So I finally got around to reading this really great piece in its entirety (by way of the hubby, who added some good commentary as well). It’s pretty much spot on.
For more than twenty years (and two separate residences there), I’ve been listening to people babble on and on about how they don’t want Charlotte “to become another Atlanta.” My friends in Sacramento and Fresno have no doubt heard similar fears (or perhaps even hopes) expressed about their hometowns mutating into “another Los Angeles” or “another San Francisco.” Here’s a clue: it’s not going to happen. If Sacramento were to sprout three million extra people overnight — or even over thirty years — it would still be nothing whatsoever like Los Angeles. Ditto for Charlotte and Atlanta. What makes Atlanta different from Charlotte, or what makes San Francisco more appealing to some people than Fresno, is a product of history, not just of simple population or a few surface amenities. A sudden influx of people (or malls, or certain retailers, or sports facilities) cannot change a century of history and urban development, and magically transform a rather ordinary mid-size city into a diverse and exciting urban area overnight. Or even at all, in most cases.

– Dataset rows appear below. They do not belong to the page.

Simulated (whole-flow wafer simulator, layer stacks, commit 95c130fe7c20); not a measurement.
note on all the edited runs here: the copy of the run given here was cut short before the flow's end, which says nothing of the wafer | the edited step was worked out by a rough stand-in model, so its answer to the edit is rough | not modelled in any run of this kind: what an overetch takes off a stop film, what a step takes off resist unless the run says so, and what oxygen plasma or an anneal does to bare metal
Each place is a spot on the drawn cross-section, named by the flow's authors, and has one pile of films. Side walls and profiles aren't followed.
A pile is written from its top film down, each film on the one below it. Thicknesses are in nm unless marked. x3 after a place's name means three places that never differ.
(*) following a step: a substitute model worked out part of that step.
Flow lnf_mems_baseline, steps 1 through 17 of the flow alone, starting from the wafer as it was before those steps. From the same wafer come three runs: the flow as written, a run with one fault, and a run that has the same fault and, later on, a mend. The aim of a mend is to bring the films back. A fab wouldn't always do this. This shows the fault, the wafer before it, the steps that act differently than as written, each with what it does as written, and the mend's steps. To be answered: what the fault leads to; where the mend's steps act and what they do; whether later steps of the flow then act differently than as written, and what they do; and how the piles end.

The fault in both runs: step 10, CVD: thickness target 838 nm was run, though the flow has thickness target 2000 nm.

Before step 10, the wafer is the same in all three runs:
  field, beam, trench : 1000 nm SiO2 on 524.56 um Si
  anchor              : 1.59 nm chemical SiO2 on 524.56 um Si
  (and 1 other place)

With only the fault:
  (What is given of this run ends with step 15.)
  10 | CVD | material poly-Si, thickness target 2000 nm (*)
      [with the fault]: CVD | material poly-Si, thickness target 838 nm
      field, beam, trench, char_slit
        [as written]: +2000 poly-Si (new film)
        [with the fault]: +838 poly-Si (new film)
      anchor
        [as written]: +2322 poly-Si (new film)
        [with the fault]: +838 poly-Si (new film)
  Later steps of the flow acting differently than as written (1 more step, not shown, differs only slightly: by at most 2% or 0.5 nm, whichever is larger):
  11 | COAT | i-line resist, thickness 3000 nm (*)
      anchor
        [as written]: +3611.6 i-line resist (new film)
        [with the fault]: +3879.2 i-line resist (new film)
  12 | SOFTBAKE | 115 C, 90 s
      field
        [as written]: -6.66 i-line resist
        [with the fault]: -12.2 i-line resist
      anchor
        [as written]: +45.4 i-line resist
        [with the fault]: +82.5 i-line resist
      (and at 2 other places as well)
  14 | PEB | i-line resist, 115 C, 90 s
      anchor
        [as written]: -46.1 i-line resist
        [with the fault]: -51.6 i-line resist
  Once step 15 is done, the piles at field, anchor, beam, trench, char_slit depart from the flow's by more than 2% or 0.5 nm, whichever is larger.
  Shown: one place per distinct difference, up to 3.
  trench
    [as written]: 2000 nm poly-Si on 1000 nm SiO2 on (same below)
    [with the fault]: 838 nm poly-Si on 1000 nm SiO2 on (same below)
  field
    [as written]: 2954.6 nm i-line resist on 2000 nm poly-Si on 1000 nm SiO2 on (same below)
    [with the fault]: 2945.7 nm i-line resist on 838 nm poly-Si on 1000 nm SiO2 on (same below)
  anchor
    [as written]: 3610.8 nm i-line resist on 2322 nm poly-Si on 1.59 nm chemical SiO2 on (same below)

And what the powers that be in these mid-size cities like Charlotte and Raleigh and Tulsa need to learn is that that’s not a bad thing. Not everyone wants to live in a big city with major league baseball, an “arts district,” or an “upscale shopping destination” downtown. And most of the people who do want these things want the real version, not some half-assed imitation that was thrown up as a subsidized marketing gimmick rather than as the result of actual demand by the local population. People who want an “urban lifestyle” are ultimately not going to be satisfied with Charlotte’s (or Sacramento’s, or Phoenix’s) version, all of which was built last week and none of which developed organically. These smaller cities are focusing on surface elements — staged and stucco-covered facsimiles of urban texture and variety, many of which have the added “benefit” of obliterating any real trace of texture that may have bulldozed for their construction.
What smaller cities can do is focus on things that appeal to the kind of people who overwhelmingly choose to live in smaller cities, and by that, I mean working people with families who want low taxes, good housing value, top notch schools, and the sorts of jobs that allow them to spend time with their families. They can focus on the things that they do well and economically, rather than on the things that other cities do well. By leaving the flashy amenities to the “brand name cities” that are uniquely equipped for it to begin with, these “commodity cities” may actually be able to hold their own in a competitive environment. By spending all their energy on boutique projects, though, smaller cities waste money and alienate the core base of residents thay are actually capable of attracting and maintaining. They’re chasing after a demographic they will never fully succeed in obtaining. It’s wasteful, and it’s also a bad business strategy that’s already failed such retailers as Kinko’s and Winn-Dixie, who lost sight of who their bread and butter customers were — or never knew to begin with.
Pardon the two urban sermons in one week and the overemphasis on emphasis. I’ll try to find a good video to post or some new idiot to write about tomorrow.